Adolescents who abuse substances are at a higher risk of developing mental illness, health problems, and substance use disorders. Since the adolescent brain is constantly changing, substance abuse can affect the growth and development of the teen brain. To prevent these risks, it is important to tackle the topic of substance abuse before it occurs.
Importance of Family Discussion
Having open and honest family discussions are essential for developing youth. Opening the lines of communication will help break through communication barriers and create a mutual understanding between the two of you. This will make you feel more connected to your teenager and give them an opportunity to confide in you. Engaging in frequent family discussions can help keep your children happy and healthy by promoting their self-esteem and preparing them with the tools they need to be successful in life.
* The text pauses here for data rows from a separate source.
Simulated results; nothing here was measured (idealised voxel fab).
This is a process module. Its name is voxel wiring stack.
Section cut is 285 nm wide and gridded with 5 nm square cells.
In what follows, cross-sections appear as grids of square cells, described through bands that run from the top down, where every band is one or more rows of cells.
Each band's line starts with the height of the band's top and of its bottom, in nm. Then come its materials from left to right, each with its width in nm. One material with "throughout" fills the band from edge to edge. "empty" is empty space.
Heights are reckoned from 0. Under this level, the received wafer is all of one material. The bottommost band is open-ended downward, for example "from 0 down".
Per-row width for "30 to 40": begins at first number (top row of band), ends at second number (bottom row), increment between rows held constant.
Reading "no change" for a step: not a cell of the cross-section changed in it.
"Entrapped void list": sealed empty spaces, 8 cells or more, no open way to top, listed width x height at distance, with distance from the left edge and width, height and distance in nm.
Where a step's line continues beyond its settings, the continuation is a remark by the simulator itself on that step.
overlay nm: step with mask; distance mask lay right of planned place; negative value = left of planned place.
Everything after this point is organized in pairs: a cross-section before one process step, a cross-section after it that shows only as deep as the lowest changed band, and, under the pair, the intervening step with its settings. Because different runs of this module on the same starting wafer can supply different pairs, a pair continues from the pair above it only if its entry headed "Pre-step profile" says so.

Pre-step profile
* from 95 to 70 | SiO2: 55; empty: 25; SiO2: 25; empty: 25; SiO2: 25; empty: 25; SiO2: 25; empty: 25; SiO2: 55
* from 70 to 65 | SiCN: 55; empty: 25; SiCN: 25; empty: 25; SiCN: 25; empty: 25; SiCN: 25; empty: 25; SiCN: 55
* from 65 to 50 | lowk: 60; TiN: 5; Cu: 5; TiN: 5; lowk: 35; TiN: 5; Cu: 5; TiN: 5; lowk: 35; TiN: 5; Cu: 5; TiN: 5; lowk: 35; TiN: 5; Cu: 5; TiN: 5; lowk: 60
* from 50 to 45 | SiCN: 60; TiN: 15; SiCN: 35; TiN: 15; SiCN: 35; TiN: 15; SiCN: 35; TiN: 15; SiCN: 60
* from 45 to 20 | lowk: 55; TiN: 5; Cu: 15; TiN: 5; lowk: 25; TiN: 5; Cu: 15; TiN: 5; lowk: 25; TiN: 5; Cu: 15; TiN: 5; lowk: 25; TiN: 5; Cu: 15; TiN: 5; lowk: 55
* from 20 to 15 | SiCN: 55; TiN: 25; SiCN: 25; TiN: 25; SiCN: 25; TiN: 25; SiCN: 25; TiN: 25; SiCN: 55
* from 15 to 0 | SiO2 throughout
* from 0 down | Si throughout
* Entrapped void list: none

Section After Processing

The first step in protecting children from drug and alcohol abuse is by talking to your kids rather than letting them develop their opinions based off of social media, television, or their peers.
How to Talk to Your Teenager About Drugs
When preparing to talk to your teenager about drugs, it is important to remember to be open-minded, practice active listening, and use “I” statements. If your teenager feels like you are attacking or lecturing them, they are less likely to be receptive.
Throughout the conversation, remember to remain open-minded. The last thing you want is for your teenager to feel like they are being judged. Using “I” statements, active listening, and letting them know that you understand the things they are saying and the way they are feeling will make them feel more comfortable talking with you. When it comes to drugs and alcohol, know that parents are one of the most important influences and that listening is just as important as speaking.
Begin by discussing the negative impacts drugs and alcohol can have on the developing brain. Adolescent drug use can affect physical and mental health and lead to difficulties with decision making. If you have any personal experience with drugs or alcohol or have a loved one who has suffered from substance abuse, this is a good time to share these experiences with your teenager.
Then, ask your teenager about their views of drugs and alcohol. Get a feel for the way they perceive the dangers of substance use, as well as what they have seen among their peers. If they seem uncomfortable, reassure them that you have been in their shoes and are not lecturing them. You can offer compassion and empathy, remembering that teen years can be a confusing time.
Make your expectations clear. Inform your teenager about what is and what is not acceptable. Remember that it can be unrealistic to expect teenagers not to experiment with drugs and alcohol, but rather ask them to be honest with you. Let them know that you would rather receive a phone call for a safe ride home if they are intoxicated rather than keeping their substance use a secret.
You can then discuss what consequences will be in place if you find out that your teenager has been abusing drugs. Discuss different consequences and find one that both you and your teenager can agree upon. For example, if your child abuses a drug, the consequence could be volunteering at a homeless shelter for a certain length of time. They may be more open to consequences that don’t take something away from them, such as a cell phone or other priveledges. In addition, this type of consequence will allow them to give back to the community as well as see first hand how substance abuse can affect the community.
When these points have been discussed, you will want to wrap up the conversation. Don’t overstay your welcome, but take the opportunity to bring up the topic of drugs and alcohol from time to time. A good time for this is when watching news that talks about substance abuse in the nation. You can simply remind your teenager of what you previously talked about and form a short conversation around the topic.
Although the discussion may be uncomfortable at first, it is an essential step in preventing teen drug abuse. By setting a good example for your teenager and allowing them to feel comfortable talking to you, you will be a step in the right direction when it comes to making sure your teenager stays away from drug abuse.